Usually, renewing a visa just takes a few hours, but they say it can take "up to three days" so we didn’t have firm plans up-front around what day we’d head to Cuba. In this day and age, it’s more than a little weird to rock up to the airline desk at the airport and ask to buy a ticket for that day’s flight. It’s also a little stupid, as it turns out, because sometimes they’re sold out and you have to come back the next day.
So the next day, we merrily board our Cubana Airlines flight to Havana.
Let me just say: when your plane is of clanky old Russian make, there’s some weird smoke drifting down the aisle, and your travel companion delights in mentioning that Cubana has the worst maintained fleet in the world – for the first time in about 15 years, you read the safety card.

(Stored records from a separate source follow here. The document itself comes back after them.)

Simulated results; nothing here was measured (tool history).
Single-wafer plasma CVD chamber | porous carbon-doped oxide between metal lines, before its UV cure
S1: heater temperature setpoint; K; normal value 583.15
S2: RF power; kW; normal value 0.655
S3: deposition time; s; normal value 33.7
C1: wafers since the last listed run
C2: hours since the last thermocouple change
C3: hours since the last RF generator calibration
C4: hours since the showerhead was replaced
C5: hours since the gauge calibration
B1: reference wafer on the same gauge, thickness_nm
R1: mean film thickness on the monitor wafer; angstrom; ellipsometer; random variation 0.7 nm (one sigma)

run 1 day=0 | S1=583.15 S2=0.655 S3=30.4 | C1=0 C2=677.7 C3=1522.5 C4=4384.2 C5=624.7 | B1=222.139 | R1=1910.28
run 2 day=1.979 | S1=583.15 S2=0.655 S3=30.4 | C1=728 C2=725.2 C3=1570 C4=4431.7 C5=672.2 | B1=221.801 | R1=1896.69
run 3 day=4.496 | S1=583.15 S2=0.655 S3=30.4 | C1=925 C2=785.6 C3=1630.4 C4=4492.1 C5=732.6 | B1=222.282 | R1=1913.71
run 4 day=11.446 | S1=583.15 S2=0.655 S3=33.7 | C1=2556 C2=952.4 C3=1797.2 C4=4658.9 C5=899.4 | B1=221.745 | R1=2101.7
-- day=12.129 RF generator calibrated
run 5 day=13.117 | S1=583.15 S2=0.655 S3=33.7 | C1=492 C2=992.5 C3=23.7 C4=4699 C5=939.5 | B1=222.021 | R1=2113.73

We arrived in Havana late in the day. Driving from the airport, I got so excited to see my first old American car. And then my first Che billboard. I never really seem to believe in iconic images until I can’t avoid it.
We stayed in a Casa Particular (a private home – sort of like a bed and breakfast) in Habana Vieja (Old Havana). Old Havana really is old…and run-down and kinda a bit..well, it looks like a slum. Being thrown out of a cab (the road was blocked by rubble) at dusk in a fairly interesting part of town is an interesting experience. There’s a photo of the street below – our place was the blue one on the right.
But the place we stayed at ended up being great, and so did Havana. Two nights later, we’re trotting down at pitch-black street at midnight and feeling perfectly safe. Havana may look delapidated and abandoned, but it’s incredibly vibrant.
The Bahamas was comfortable and nice. Arriving in Cuba underlined to me that I’m not the kind happy to sit on a beach. Cuba is more like full-contact travelling – it smelled, it looked scary, it was hard to do most things, but it was also fascinating and absorbing and amazing. I felt alive.
On the night of my thirtieth birthday, I sat in Plaza Vieja with Mark, looking out at the uniquely Cuban buildings, drinking Cuban beer and listening to a great Cuban band.
wow its a far way form aussie land to cuba isnt it…
By: morri on June 29, 2006
at 6:30 pm
It is, though you wouldn’t know it from all the Aussies there. I live in Seattle though, so it’s not as far.